The end client should agree rates with all suppliers at the start of the project. A tiered structure can help maintain cost control. Transparency of supply chain ensures there are no nasty surprises; conformity and quality of product is assured.

As a rule of thumb, the earlier funding is agreed, the better – and never buy solely on price.

There is a ‘sweet spot’ to be found where a level of automation is balanced by a degree of resident engagement

3. Resident experience

Operators should look to optimise the resident experience, thus maximising resident satisfaction and aiding retention. A seamless, unrestricted path for residents through the building should be implemented at the design stage (see Fig 2). A consistent access control strategy helps to achieve this, and ensures the information the builder gets matches the developer’s requirements.

In some instances, the operator may specify a highly automated resident environment, with no reception or concierge staff and a total reliance on smart access control. At the other end of the scale, operators may want a highly interactive resident experience with little or no automation. There is, however, a ‘sweet spot’ to be found between these two extremes, where a level of automation is balanced by a degree of resident engagement.

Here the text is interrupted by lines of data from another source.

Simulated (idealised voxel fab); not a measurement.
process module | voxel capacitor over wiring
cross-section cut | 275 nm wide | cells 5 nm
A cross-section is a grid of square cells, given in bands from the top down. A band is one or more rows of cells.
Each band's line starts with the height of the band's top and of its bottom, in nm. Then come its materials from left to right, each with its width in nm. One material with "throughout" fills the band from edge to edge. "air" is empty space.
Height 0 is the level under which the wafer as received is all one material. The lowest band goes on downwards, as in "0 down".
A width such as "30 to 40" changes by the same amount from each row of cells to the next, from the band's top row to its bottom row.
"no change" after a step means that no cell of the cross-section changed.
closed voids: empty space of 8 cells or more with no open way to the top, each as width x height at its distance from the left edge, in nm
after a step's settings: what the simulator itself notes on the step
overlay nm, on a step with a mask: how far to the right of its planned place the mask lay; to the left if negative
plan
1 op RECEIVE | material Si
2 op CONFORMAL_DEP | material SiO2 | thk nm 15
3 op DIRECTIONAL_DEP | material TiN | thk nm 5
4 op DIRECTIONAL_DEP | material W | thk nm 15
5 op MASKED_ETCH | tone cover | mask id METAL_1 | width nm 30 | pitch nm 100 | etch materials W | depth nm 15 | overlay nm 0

For example, during working hours there may be a part-time concierge who manages parcel delivery. Out of hours their function is replaced by smart lockers or an access-controlled parcel room.

It is often the case that some level of human interaction helps to build community and enhance the wellbeing of residents, both physically and mentally.

TOP TIP: It is perfectly possible to hit the engagement ‘sweet spot’ whilst still maintaining SBD compliance in respect of access control provision.

An important consideration for any BTR developer or operator is elevator / lift control. It should be established at an early stage whether residents are to be allowed open floor access throughout your building, or only to certain floors. This affects how the access control integrates with the lift hardware and should be incorporated in the design.

It should be decided at the design stage whether residents should have the ability to allow visitors free access to all floors

4. Visitor experience

Access control systems for visitors have a range of solutions that depend upon the operator’s requirements.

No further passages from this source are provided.